After months of speculation ITV looks set to unload Friends Reunited for just £15 million, a fraction of the £120 million purchase price (which excludes performance payments that take the total to £175 million). ITV’s decision to buy the site was always questionable. Despite being the leading UK social network at the time, it was soon eclipsed by the emergence of MySpace and Facebook. Its long term position wasn’t helped by the charging structure and with free sites like MySpace growing it soon lost its attraction to many users (when was the last time anyone logged onto the Friends’ site?).

I can help feeling a sense of déjà-vu about all of this. MySpace is another brand seemingly in trouble. Recent announcements of significant cuts in head count suggest that the brand is also struggling. Whilst some of this may be down to the economic climate there is also a view that it has found it difficult to respond to newer competitors such as Facebook. How long will it be before News Corp divests itself of this loss-making digital asset? Like ITV this purchase was also pricey costing the media giant $580 million in 2005.

It’s not just Friends Reunited and MySpace inspiring this sense of déjà-vu. Back in 2000 media giant Time Warner merged with internet giant AOL in what was billed as a meeting of leading off and online media brands. Since then, TW has failed to see significant growth from its online stable. Earlier this year media reports indicated that the time has come where Time Warner now sees a better future without AOL.

These high value takeovers often occur when a site/trend is attracting massive media hype and is the current darling of the press. This makes the brands targets for acquisition whilst also raising the potential price. It’s not surprising that they are then acquired by another company for these eye-watering amounts of money. More often than not however, these Internet brands have yet to make money or even to determine how they’re going to monetise their offering.

It’s at this point the things start to unravel. Do the demands of revenue generation imposed by a parent company help or hinder? Let’s put it another way. Does the addition of chargeable services for users or even advertising/sponsorship take away one (or more) of the elements that made these sites successful in the first place? And are these attempts to generate earnings put in place without a real understanding of internet audiences?

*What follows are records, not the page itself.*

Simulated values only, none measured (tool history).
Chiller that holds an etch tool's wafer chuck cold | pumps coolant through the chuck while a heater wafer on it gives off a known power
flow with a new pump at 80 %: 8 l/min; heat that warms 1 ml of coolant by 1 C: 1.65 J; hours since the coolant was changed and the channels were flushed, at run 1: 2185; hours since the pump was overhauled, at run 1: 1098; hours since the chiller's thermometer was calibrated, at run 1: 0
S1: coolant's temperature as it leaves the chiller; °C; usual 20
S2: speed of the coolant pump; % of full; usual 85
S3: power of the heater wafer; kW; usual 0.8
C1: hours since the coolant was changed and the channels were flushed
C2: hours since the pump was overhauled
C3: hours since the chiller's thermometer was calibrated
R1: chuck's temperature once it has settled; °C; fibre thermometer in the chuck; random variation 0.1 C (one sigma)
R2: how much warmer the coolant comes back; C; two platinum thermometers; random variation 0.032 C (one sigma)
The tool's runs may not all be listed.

It’s perfectly understandable that the new owners want to see a return from their investment. It’s equally problematic that the financial imperatives placed on the acquired division present challenges. This problem isn’t limited to offline businesses who buy online counterparts. Will Google make its purchase of YouTube pay? And will Twitter succumb to potential interest and be snapped up? Or will the above examples get investors taking a more considered view and looking at the long term picture before investing? These aren’t the only examples and won’t be the last but isn’t it about time that big businesses learnt from past mistakes? Maybe, just maybe it’s time for investors to proceed more slowly when making these massive investment decisions.